Michael Kasenow

Michael Kasenow


MP3 File

He began to travel across America—“patching up wounds, learning through experience.” He worked a series of odd jobs from Michigan to Texas to New Mexico: cab driver, bartender, lumberman, janitor, butcher, and rancher, to name a few. “Living among a variety of unique personalities—the enchanted, the mystical—vagabonds, drifters and an occasional thief.” These experiences add a level of authenticity to his written work. In the early 1980s he taught himself mathematics.

He earned his BS in Geology from Eastern Michigan University in 1986 and eventually obtained an MS and a Ph.D. from Western Michigan University. He has taught geology and hydrogeology at EMU since 1989. His publications include 14 books on the subject of groundwater analysis, and he has over fifty publications that include books, monographs and software. Most of his scientific work has been published by Water Resources Publications, out of Colorado. He has established himself as an innovator in the field of groundwater analysis, developing over fifty pragmatic equations. “Not bad for someone with no math or science ability.”

He's been writing literature since the 10th grade. He’s working on another novel, more poems and “science stuff”. He travels to learn and lives in Michigan. “I’m enjoying watching my son grow. He’s a special wild flower.”


The Last Paradise: A Novel

Michael Kasenow
iUniverse (2009)
ISBN 9781440120015
Reviewed by Sandie Kirkland for RebeccasReads (4/09)

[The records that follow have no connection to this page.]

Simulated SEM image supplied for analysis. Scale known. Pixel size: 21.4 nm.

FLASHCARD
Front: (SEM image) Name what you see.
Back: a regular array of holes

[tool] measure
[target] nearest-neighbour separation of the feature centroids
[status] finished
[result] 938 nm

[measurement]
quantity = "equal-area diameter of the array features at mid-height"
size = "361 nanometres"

Synopsis: Glorious in scope, The Last Paradise follows the downtrodden and oppressed people of Galveston, Texas, through trials of injustice and bigotry in post-Civil War America. Novelist Michael Kasenow artfully weaves a tapestry of vivid and historic detail in this inspiring story of strength and survival.
     
During the beginning of the twentieth century, the alley people in Galveston band together against racism, prejudice, and poverty hidden within the hypocrisy of civic and corporate corruption. Men and women such as Fanny, Maxwell, Newt, Bishop, Elma, the prostitutes and nuns of St. Mary’s, and the puckish poor who hang out at Bleach’s Tavern journey through self-discovery in their attempt to find their places in the changing landscape of a modernizing world.
     
The men and women of the alley refuse to capitulate to the rich and privileged, drawing instead upon their inner strength and character instilled by their upbringing in frontier America, with its brand of retributive justice that allows them to overcome what is imposed—to be the free men and women demanded by their courageous spirits, even in the midst of turmoil.

Rich with stunning depictions of turn-of-the century Galveston and the devastation wrought by the Great Hurricane of 1900, The Last Paradise illuminates resilience and fortitude of the great city itself, brought about by the same strengths held by its common citizens. Humorous, evocative, and sobering, this breathtaking novel is an adventure that encompasses the human soul.